Here’s my recipe for pork adobo:

1-2 tablespoons minced garlic
1 onion, chopped
1 tablespoon oil for cooking
1 lb pork, cubed
1 tablespoon black peppercorns
1/2 cup rice wine vinegar
1/4 cup soy sauce
1/4 cup water

In pan, saute garlic & onion in oil.
Add pork and brown slightly.
Add remaining ingredients and let cook for 25-30 minutes.

The other way I used the remaining pork was to roast it with a premade rub of citrus grill seasoning. It consists of salt, sugar, lemon peel, ill, garlic, onion, red bell pepper, and a touch of paprika.
I really enjoy using various seasonings in my recipes for added depth of flavor and for the simple convenience of it all. This particular seasoning is wonderful with shrimp and chicken as well.
Here’s my recipe for citrus pork roast:
olive oil
1/4 citrus grill seasoning – or any preferred seasoning

Preheat oven to 350 degrees
Rub pork roast with olive oil
Coat pork roast with grill seasoning
Bake pork roast in preheated oven to 1.5-2 hours or until internal temp reaches 145-150 degrees.
Allow pork roast to rest and so juices can be redistributed and for residual heat to continue cooking the roast.

I plan on using this roast in a few dishes in the future to really stretch the $6 I paid for it… stay tuned to see how!

BBQ in the Winter?

Yes… that’s right. We had BBQ for dinner! Not the traditional kind, but Korean BBQ. Specifically, I prepared kalbi.

Kalbi (or galbi) is a Korean dish made from beef short ribs, and sometimes pork ribs. Galbi literally means “rib” in Korean. It can be seasoned or unseasoned, and if seasoned variety, the ribs are marinated in a sauce made from fruit juice (usually Asian pear juice), rice wine, soy sauce, garlic, sesame oil and sugar. Most recipes contain these basic ingredients, although many variations exist, including clear marinades and spicier marinades.

For tonight, I decided to marinate the beef short ribs in soy sauce, rice vinegar, minced garlic, sesame oil, sugar and black pepper. I didn’t take any specific measurements for each of those ingredients, but you could try the “little bit of this, little bit of that” method.

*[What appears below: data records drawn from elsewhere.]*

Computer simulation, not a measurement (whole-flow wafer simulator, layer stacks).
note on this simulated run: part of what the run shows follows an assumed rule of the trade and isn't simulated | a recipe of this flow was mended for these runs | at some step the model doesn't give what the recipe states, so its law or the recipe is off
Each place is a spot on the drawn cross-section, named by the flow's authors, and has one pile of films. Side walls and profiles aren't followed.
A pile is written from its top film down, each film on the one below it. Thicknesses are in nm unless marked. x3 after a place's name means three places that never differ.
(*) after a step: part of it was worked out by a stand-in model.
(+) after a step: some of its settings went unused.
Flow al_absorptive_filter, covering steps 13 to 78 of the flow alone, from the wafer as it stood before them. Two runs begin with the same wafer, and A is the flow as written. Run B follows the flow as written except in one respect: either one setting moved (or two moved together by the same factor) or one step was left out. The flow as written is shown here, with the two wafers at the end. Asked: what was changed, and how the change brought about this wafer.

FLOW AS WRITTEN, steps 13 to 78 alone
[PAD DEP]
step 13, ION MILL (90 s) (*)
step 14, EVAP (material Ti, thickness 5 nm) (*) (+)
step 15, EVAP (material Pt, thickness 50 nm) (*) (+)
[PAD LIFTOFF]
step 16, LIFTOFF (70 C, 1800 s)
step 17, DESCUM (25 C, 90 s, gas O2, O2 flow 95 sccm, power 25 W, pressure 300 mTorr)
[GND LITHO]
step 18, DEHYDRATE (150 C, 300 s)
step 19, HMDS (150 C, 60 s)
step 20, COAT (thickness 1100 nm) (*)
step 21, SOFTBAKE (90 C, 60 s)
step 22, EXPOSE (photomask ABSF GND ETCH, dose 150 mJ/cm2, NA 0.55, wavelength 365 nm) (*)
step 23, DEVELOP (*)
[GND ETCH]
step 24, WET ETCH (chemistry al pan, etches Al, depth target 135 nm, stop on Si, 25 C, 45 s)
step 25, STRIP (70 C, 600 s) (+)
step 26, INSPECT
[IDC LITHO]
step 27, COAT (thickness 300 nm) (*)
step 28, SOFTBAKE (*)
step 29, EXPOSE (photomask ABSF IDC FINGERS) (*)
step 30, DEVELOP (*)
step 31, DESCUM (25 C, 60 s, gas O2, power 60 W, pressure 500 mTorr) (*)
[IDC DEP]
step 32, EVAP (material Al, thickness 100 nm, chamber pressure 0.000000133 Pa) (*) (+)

In the bitter cold winds of Chicago, we grill in the winter using our panini press at our house… since we don’t believe in unitaskers! It came out succulent and perfectly seared. With the kalbi, I made sushi rice, seasoned with rice vinegar and a touch of sugar. Overall, our dinner was the next best thing to going to a Korean BBQ restaurant!